Selection Considerations
Searching electronic data is a methodology being employed during many phases in electronic discovery. Searching may be used to determine what data is collected; used within a review tool to prioritize review workflow; used during the processing of electronic documents as a means to both cull and flag data prior to review. Proper understanding and implementation of searching technology and methodology can greatly impact the cost and time for any electronic discovery project, for both data processing and review.
Search Techniques
The search strategy can be determined by a number of factors. As a result, the appropriate search technique often varies from matter to matter. Below are a few examples of common search techniques.
Culling and Searching Considerations
Electronic discovery is often depicted as a linear process. In practice, a sound discovery process requires the flexibility to manage inputs from downstream activities (such as review) that impact upstream strategies and tactics (such as processing). Culling and searching occur throughout the discovery and review process and should be included as key components of the overall discovery strategy. Considerations for culling and searching include:
Sampling and Developing a Strategy
Gaining an initial understanding the collection can be difficult because the discovery team very infrequently receives all of the data at the same time or has the capability (or resources) to process all of the data at once. A common tactic for gaining insight into the collection is sampling. To obtain a reliable sample, consider collecting and processing key identified custodians first. Key custodians typically provide the most fertile content for exploration. A solid sample set can provide the team with a mini-collection for testing theories, identifying new custodians and data sources, and developing an appropriate processing and review strategy.

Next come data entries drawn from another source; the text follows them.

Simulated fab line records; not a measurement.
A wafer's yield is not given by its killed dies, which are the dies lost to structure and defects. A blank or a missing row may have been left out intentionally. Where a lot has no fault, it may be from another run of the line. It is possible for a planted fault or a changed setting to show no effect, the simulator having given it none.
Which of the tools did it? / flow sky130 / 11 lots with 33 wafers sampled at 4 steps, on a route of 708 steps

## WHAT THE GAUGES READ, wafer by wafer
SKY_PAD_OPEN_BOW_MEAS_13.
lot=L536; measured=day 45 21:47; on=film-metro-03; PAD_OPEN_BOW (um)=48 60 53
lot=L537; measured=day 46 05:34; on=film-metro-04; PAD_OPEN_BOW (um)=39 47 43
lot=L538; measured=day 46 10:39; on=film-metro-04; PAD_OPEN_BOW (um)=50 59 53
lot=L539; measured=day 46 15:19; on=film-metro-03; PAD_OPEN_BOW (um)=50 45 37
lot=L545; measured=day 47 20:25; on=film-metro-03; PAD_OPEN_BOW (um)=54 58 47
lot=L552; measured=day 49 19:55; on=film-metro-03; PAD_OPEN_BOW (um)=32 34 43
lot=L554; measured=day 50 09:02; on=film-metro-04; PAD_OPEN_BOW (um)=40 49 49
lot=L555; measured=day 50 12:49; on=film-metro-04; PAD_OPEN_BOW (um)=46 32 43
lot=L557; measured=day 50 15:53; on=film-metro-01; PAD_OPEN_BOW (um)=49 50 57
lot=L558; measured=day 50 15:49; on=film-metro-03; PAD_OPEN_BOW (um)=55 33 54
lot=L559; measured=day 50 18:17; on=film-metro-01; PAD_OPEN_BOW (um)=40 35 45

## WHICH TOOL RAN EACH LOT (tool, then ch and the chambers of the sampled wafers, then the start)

Early Review Benefits Culling and Searching
In discovery, time is always a factor. The processing strategy—including culling and searching—should ensure that a review team starts reviewing documents as soon as possible. Often a key document is found in review that can impact the entire discovery process. Being able to start review during the processing phase not only saves valuable time, but also can help further refine the culling and search strategy. Early identification of key documents is very useful in focusing the search strategy and is often a good way of identifying other useful search terms and techniques.
Suppress, Don't Delete
During the culling phase, many documents will be removed from review consideration based on the criteria established by the review team and/or negotiated with the opposing counsel. When and if documents are removed, make sure that they are only suppressed from review and can still be accessed if needed later. Before culling begins, understand how culling decisions are tracked and how to audit the system(s).
Measure Success
Large-scale document review can be an arduous process with frequently changing requirements. Help clients understand progress and success by putting metrics and reporting in place at the beginning of review. If and when a surprise occurs, this will help clients understand the related impact on time and expense. During the culling and searching phase, common metrics include average volume per custodian, culling rates, and relevancy rates.
Is It Defensible?
Finally, a strategy that is not defensible is not a strategy. Ensure that an accurate and automated audit trail is in place. In addition, make sure that the attorneys can explain the culling and search strategy in layman’s terms to clients, opposing counsel and a judge if necessary.
Footnotes
- ^ MD5 was developed by Professor Ronald L. Rivest of MIT. What it does, to quote the executive summary of rfc1321, is:
[The MD5 algorithm] takes as input a message of arbitrary length and produces as output a 128-bit 'fingerprint' or 'message digest' of the input. It is conjectured that it is computationally infeasible to produce two messages having the same message digest, or to produce any message having a given prespecified target message digest. The MD5 algorithm is intended for digital signature applications, where a large file must be compressed" in a secure manner before being encrypted with a private (secret) key under a public-key cryptosystem such as RSA. In essence, MD5 is a way to verify data integrity, and is much more reliable than checksum and many other commonly used methods.
[updated Jan. 29, 2008]